DNS problem -

Tim ignored_mailbox at yahoo.com.au
Tue Nov 12 00:12:02 UTC 2013


Tim:
>> Unless you're doing something odd, the amount of traffic from DNS
>> data is minuscule compared to everything else.


Bob Goodwin:
> But what if they are caching stuff, e.g. foxnews, some popular video 
> clips, etc. and delivering them to the user without going through the 
> satellite loop? I don't know what they are doing but they claim to be 
> "optimizing" the system with their caching.
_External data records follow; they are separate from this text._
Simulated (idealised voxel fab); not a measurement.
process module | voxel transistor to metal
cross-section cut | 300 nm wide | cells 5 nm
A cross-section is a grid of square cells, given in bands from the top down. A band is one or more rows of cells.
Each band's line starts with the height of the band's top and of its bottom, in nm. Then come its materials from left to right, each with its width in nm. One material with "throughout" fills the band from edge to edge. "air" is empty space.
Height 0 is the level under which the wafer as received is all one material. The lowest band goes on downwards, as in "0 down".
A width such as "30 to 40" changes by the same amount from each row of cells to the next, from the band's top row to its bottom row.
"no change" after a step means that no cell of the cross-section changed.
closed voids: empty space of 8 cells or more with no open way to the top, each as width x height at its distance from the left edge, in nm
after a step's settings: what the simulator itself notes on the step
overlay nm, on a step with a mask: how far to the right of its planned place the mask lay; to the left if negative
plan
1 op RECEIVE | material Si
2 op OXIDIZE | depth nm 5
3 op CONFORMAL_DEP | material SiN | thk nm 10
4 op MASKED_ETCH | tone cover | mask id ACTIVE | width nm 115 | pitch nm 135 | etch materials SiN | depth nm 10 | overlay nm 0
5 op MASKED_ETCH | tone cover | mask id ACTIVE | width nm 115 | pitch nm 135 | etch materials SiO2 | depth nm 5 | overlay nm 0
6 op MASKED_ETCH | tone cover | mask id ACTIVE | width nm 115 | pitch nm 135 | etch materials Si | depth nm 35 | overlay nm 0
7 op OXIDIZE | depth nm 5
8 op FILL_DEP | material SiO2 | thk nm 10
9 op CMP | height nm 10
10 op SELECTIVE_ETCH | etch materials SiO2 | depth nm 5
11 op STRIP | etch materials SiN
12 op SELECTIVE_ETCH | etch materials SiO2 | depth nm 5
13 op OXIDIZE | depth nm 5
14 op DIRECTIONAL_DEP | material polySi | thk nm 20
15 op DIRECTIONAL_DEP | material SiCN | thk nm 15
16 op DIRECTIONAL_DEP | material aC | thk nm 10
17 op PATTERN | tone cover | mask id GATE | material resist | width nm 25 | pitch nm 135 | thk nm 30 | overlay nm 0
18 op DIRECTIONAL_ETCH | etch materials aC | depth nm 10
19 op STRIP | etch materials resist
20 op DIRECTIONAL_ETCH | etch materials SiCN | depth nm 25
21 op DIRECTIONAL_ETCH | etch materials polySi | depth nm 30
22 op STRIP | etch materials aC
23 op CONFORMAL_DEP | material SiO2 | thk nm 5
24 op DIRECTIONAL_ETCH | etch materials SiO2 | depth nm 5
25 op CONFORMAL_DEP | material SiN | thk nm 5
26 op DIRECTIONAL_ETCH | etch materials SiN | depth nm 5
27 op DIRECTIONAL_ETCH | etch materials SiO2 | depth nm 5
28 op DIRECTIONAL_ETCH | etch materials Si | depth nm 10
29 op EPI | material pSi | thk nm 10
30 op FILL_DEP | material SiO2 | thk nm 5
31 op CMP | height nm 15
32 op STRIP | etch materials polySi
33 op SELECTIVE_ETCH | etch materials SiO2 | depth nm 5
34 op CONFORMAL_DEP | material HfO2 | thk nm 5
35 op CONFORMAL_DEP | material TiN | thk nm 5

That'd be HTTP caching.  They don't need to subvert DNS records for you
to see cached websites.  Unless they're doing something stupid, your web
requests are still made of the original IPs, just the results are
cached.

I have the same thing, here, on my LAN.  A Squid proxy server, so that
if I have guests doing the "look at this" thing amongst themselves, or a
bunch of Windows PCs doing updates, everyone after the first query sees
the cached version.

You can try it out, and see.  Find a public DNS server that you can
access on a different-than-usual port.  Make a rule on your gateway that
connection attempts to your router IP and DNS port get redirected to the
external DNS server on the unusual port.  It's probably possible to make
an outgoing redirection rule on the PC that your testing, itself.

As far as them optimising things, with satellite internet, there's a
prolonged propagation delay.  So them doing local caching means that you
get to see cached data on this side of the satellite, rather than have
to wait for it to come through it.

Years ago I used an ISP that did that sort of thing, their service was
dreadful.  Everything was late, worse than dial-up.  Their crap
performance was the thing that pushed me into running my own DNS
servers.  Their DNS servers were even worse than their everything else
that they did.  Frequently, it could take half a minute for it to return
a result.  When you consider that way too many pages are a construct of
data from here, there, and everywhere, not just the sites own service,
it could take an age to load a page.

Any service that mucks you about, and fobs you off, and leaves you
trying to resolve a problem for days on end, doesn't deserve your
custom.  Especially if the problem is theirs.

-- 
[tim at localhost ~]$ uname -r
2.6.27.25-78.2.56.fc9.i686

Don't send private replies to my address, the mailbox is ignored.  I
read messages from the public lists.